Equally, there is another man who has stepped up for the Celtics in Rondo’s absence. Jeff Green, the man on whom Boston GM Danny Ainge had bet so much when he traded Kendrick Perkins to the Oklahoma City Thunder in 2011, had pretty much disappointed since coming back from a heart-related ailment this season. Through November to January, Green averaged career-low
minutes and points per game
. But beginning February, a few games after Rondo’s injury, Green began resembling the player whose promise Ainge bought into when he made the trade. Since February 1, when he dropped 17 points on the Orlando Magic on 8-for-14 shooting in a 97-84 win for Boston, Green has logged more than 30 mpg and 15.0 ppg for the Celtics. Correspondingly, Boston have gone 14-7 in this period.

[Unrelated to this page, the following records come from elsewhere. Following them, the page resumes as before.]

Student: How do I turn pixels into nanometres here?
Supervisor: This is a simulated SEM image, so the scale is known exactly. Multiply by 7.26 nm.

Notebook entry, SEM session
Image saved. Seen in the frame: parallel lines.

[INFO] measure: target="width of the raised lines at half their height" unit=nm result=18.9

The best assessment, however, of Green’s impact on the Celtics’ franchise this season came in Boston’s most recent loss to the Miami Heat on Monday night. While the win stretched the Heat’s unbeaten streak to 23 games, now the second best streak in NBA history, Green sizzled for the Celtics on the night. The small forward scored 43-points – a career-best effort and the most points any individual player has posted against Miami this season – which allowed Boston to lead by as many as 13 points, with 8:27 left to play in the fourth quarter. It was a stunning performance by Green, who had started in place of the injured Kevin Garnett for this game, and went 14-for-21 from the field, 5-for-7 from distance, grabbed seven rebounds and blocked four shots.
But as the clock wound down, Green, who sat out a few minutes with Boston holding the lead, missed his last three shots, and Miami sneaked by the Celtics for a two-point victory. That inability on Green’s part to close the door on the Heat down the stretch was a fitting analogy for the Celtics’ season so far.
When Green struggles, so do the Celtics.